IGR Report on GR/M10229/01

Novel Wavelet Methods in Statistics

Investigators: Guy Nason and Bernard Silverman, FRS

Background/Context

This report describes the theoretical, methodological and applied contributions to and advances in wavelet methods in statistics. The grant supported the research of Guy Nason and Bernard Silverman and employed four post-doctoral research workers: Dr Hee-Seok Oh, Dr Stuart Barber, Dr Maarten Jansen and Dr Kostas Triantafyllopolous.

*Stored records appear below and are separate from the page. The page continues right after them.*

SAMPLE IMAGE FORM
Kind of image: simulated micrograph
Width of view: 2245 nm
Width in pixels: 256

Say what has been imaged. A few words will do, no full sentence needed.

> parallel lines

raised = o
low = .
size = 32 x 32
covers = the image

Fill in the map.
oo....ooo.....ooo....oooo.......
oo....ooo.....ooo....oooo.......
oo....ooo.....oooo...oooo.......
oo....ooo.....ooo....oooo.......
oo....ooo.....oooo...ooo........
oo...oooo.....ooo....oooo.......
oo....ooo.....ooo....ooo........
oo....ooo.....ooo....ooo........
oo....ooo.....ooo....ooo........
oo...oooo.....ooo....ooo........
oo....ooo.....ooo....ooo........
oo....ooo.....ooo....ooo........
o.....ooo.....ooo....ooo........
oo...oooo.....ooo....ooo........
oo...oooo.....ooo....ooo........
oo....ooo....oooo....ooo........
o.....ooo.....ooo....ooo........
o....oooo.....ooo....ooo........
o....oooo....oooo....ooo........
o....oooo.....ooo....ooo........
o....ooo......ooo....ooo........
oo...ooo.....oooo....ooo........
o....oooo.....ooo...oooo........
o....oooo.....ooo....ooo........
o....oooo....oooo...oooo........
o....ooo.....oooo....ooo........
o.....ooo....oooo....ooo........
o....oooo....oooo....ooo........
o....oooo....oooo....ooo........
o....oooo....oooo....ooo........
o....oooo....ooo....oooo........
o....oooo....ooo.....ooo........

Wavelets are a fairly recent mathematical development and the purpose of this grant was to explore their role in statistics. Informally, wavelets are short oscillating functions that can form efficient expansions of functions from a variety of interesting function spaces. The most popular wavelets are the Daubechies series that are a set of orthonormal basis functions with compact support. As well as providing sparse representations of possibly inhomogeneous functions wavelets are associated with rapid and efficient computational algorithms. Another wavelet advantage is their multiscale nature. In the early 90s, wavelets were first proposed for use in statistical curve estimation: the idea was to wavelet transform signal plus noise data, keep the large wavelet coefficients and kill the small ones (thresholding) and then invert to obtain a curve estimate. Wavelets are also playing a role in areas such as time series analysis, survival function estimation, and statistical image analysis.

Achievements summary

In all the grant directly supported the production of 20 peer-reviewed publications with about 10 subsidiary works (such as contribution to books, conference proceedings, technical reports). One or other of us has given invited presentations, many of them plenaries or keynotes, at over 20 major international meetings (including the International Conference on Current Advances and Trends in Nonparametric Statistics, Crete, 2002, Joint Statistical Meetings, 2000; IMS annual meeting each year; joint London/Belgian Mathematical Society Meeting 1999, keynote speech for the IEE Colloquium on “Applied Statistical Pattern Recognition”, keynote for the British Society of Soil Scientists annual meeting 2002, the National Astronomy Meeting 2002, etc) as well as organising or co-organising several others including a prestigious Royal Society Meeting detailed below. In addition, a considerable number of contributed papers have been presented at various conferences (mainly by our research students and RAs), numerous university seminars have been presented worldwide, and many invitations declined. We have presented several wavelet short courses both in the US and the UK to both academic and industrial communities. Silverman’s research in many areas, including wavelet methods, was recognized by his election as a member of Academia Europaea in 2001, and also by an invitation to present an IMS Medallion Lecture in 1999. Nason was awarded an EPSRC Advanced Research Fellowship in “Wavelets in statistics and probability” in 2000 and was awarded the 2001 Guy Medal in Bronze by the Royal Statistical Society for research in wavelets and statistics.

Notes

In the following document the reference numbers correspond to the IGR eForms ordering (e.g. [1] is “Dr S Barber – Posterior probability intervals for wavelet thresholding”). Nearly all the papers are joint papers with one or other of us as co-authors (eForms only permits entering of lead authors).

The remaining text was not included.